Manassas residents will soon know who has been elected to three seats
on the City Council and four on the School Board in an election that mostly been low-profile, but has generated buzz in some circles.
Mayor Harry “Hal” Parrish II (R) is running unopposed.
Polls close at 7 p.m. In 2010, about 9 percent of registered voters went to the polls in the city election and about the same percentage showed up in 2008, according to the city registrar’s office.
This year, economic development and schools issues have been on the minds of many Manassas voters. Despite contests for every seat except the mayor’s, fund-raising and campaign spending has been relatively low.
In the five-candidate contest for three council seats, incumbent member Mark D. Wolfe (R) has raised the most in recent months, $3,474, according to recent financial reports. Democrat Patricia Richie-Folks followed with $1,738 and Republican Ian T. Lovejoy with $1,225.
Council member Jonathan L. Way (R) and independent Jerry Carman have largely self-funded their campaigns.

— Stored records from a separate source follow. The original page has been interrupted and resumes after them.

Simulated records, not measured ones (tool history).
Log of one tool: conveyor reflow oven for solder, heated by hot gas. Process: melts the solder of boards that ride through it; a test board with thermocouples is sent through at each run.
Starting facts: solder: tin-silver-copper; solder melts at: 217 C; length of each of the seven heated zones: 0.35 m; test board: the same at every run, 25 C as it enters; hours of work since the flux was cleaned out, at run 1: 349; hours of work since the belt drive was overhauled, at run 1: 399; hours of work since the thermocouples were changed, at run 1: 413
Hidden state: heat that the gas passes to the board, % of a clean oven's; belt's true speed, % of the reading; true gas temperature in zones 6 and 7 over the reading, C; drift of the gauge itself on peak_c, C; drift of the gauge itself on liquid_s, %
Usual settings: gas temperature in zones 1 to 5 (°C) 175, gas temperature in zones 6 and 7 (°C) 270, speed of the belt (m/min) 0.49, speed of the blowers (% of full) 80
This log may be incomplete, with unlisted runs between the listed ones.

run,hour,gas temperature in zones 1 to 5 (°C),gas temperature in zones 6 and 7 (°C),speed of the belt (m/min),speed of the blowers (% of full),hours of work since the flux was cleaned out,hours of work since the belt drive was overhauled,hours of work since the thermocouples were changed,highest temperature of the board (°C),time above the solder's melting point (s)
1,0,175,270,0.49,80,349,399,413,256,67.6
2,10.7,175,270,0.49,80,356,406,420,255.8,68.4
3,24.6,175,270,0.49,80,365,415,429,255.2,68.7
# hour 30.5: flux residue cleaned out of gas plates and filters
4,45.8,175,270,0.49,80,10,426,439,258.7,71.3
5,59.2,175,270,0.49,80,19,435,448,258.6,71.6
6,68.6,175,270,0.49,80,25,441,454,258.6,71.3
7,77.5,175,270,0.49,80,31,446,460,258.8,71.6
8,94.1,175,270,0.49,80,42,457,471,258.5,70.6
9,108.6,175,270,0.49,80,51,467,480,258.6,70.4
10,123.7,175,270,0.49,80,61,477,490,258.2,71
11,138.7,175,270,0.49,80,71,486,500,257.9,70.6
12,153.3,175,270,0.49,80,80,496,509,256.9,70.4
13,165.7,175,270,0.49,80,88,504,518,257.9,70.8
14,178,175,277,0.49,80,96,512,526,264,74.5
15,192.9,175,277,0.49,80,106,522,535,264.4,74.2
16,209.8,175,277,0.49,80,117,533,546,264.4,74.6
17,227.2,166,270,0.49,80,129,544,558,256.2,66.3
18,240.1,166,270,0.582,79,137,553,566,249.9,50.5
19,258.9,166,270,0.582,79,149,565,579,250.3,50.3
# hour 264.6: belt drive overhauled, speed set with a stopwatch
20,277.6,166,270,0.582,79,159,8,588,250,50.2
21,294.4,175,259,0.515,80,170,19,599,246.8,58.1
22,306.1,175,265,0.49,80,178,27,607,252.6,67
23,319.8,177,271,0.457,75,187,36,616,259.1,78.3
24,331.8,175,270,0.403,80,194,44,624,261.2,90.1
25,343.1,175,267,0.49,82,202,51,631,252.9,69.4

Richie-Folks faces a formidable challenge: a Democrat hasn’t been elected in Manassas since 1980, according to the registrar’s office.
Parrish said that in Manassas, it’s not necessary to raise large sums of money to run successful campaigns. He noted that council member J. Steven Randolph (I) has run several campaigns with few dollars.
In this election, Parrish said he thinks school issues and the ability to vote for School Board members may help drive turnout. Incumbents Scott M. Albrecht, Arthur P. “Art” Bushnell, Kermit Holmes Dance and R. J. “Jack” Magee, Jr., face three challengers in Ilka V. Chavez, Ellen M. Purdy and Charles W. Sutherland.
Parrish continues to encourage residents to come out before 7 p.m.
“We’re not going to pass health care legislation in the city of Manassas ... we will hire teachers and police officers,” Parrish said. “Those are very important decisions and very important actions.”